FILED
NOT FOR PUBLICATION
JUN 08 2016
UNITED STATES COURT OF APPEALS MOLLY C. DWYER, CLERK
U.S. COURT OF APPEALS
FOR THE NINTH CIRCUIT
UNITED STATES OF AMERICA, No. 15-50329
Plaintiff - Appellee, D.C. No. 3:15-cr-01103-LAB-1
v.
MEMORANDUM*
VICTOR MANUEL CASTANEDA-
MONTES,
Defendant - Appellant.
Appeal from the United States District Court
for the Southern District of California
Larry A. Burns, District Judge, Presiding
Argued and Submitted May 4, 2016
Pasadena, California
Before: W. FLETCHER and GOULD, Circuit Judges and LEMELLE,** Senior
District Judge.
*
This disposition is not appropriate for publication and is not precedent
except as provided by 9th Cir. R. 36-3.
**
The Honorable Ivan L.R. Lemelle, Senior District Judge for the U.S.
District Court for the Eastern District of Louisiana, sitting by designation.
Victor Manuel Castaneda-Montes (“Castaneda”) challenges his sentence of
69 months following a conviction for attempted reentry into the United States
following deportation, 8 U.S.C. § 1326(a). We affirm.

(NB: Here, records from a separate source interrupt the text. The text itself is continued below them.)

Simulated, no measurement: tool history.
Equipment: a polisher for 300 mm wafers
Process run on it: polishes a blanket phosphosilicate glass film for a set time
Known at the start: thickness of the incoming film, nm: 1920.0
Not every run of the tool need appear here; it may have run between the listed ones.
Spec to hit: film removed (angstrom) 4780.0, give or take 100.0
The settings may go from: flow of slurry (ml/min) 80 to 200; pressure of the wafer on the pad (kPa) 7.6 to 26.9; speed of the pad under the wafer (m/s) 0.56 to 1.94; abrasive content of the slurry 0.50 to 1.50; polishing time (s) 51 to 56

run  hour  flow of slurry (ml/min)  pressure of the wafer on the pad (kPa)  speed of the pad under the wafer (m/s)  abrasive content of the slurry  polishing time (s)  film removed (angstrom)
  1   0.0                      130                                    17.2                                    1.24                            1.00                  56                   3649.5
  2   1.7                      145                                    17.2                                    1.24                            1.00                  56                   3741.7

The district court did not plainly err in applying a 16-level crime of violence
enhancement. U.S.S.G. § 2L1.2(b)(1)(A)(ii). Castaneda argues for the first time on
appeal that his conviction for violating a restraining order with an act of violence
or a credible threat of violence is not categorically a crime of violence. But he has
not cited any case in which state courts have applied this statute to conduct that
does not rise to the federal definition of a crime of violence, and he has not
otherwise shown a “realistic probability” that the statute would be applied
overbroadly. See Gonzales v. Duenas-Alvarez, 549 U.S. 183, 193 (2007). The
district court’s application of the enhancement was thus not plain error.
Castaneda also argues that the sentencing scheme under 8 U.S.C. § 1326
violates the Sixth Amendment. However, the Supreme Court has held otherwise.
See Almendarez-Torres v. United States, 523 U.S. 224, 235 (1998). And we have
previously rejected the argument that this part of Almendarez-Torres was
implicitly overruled by subsequent Supreme Court precedent. See United States v.
Maciel-Vasquez, 458 F.3d 994, 995–96 (9th Cir. 2006).
AFFIRMED.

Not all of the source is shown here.